Written by Ashley Burns / 05.26.11

I was cleaning out my inbox yesterday (which is an awesome euphemism for a trip to the OB-GYN, ladies) when I came across the above picture of a Baltimore Orioles fan wearing his customized Nick Markakis jersey. I meant to post this last month when it was originally Tweeted and posted at Buzzfeed, but I lead a crazy life of freebased cocaine and toddler fight clubs, so sometimes I get distracted. Regardless, the above jersey, sent to me by a New York Yankees friend of mine, incited a great debate between me and said friend – we’ll call him Doucheknuckle for the sake of fluidity.

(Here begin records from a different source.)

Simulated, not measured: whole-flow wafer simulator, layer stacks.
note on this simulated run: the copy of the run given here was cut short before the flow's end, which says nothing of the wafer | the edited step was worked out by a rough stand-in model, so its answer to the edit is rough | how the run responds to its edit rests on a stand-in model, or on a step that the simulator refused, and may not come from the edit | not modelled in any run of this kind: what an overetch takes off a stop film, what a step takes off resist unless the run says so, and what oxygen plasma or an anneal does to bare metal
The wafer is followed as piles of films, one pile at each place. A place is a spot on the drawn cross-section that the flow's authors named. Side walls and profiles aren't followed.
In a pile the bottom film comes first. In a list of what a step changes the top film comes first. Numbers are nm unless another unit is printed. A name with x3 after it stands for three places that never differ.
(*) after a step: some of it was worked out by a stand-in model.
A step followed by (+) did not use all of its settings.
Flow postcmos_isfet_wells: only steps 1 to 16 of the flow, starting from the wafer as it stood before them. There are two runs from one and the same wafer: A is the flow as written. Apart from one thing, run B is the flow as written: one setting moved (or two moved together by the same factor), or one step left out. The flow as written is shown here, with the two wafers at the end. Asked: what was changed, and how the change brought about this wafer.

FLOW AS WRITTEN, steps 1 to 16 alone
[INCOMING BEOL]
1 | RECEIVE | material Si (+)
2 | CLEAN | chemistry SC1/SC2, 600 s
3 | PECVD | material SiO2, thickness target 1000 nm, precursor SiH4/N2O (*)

Doucheknuckle thinks that customized jerseys are stupid and should only be worn by small children, and yet he also agrees with me that children should be kept in a large cage in stadium basements, but that’s another debate. Meanwhile, I believe that customized jerseys are fun if done with creativity and genuineness, or at least recognizing rivalries and insulting other players. After all, people will probably think I’m a tool if I get a jersey with Burns on the back, and I’d rather people think I’m a tool for my collection of mesh tank tops. However, it would be acceptable if I purchased a customized Wilmington Quicksteps jersey to honor my great-great-grand-uncle Thomas P. “Oyster” Burns.

Either way, I’ve gathered my proof that customized jerseys are fun if they’re done in jest and, more significantly, attack a rival team. Feel free to weigh in and take the side of a guy named Doucheknuckle.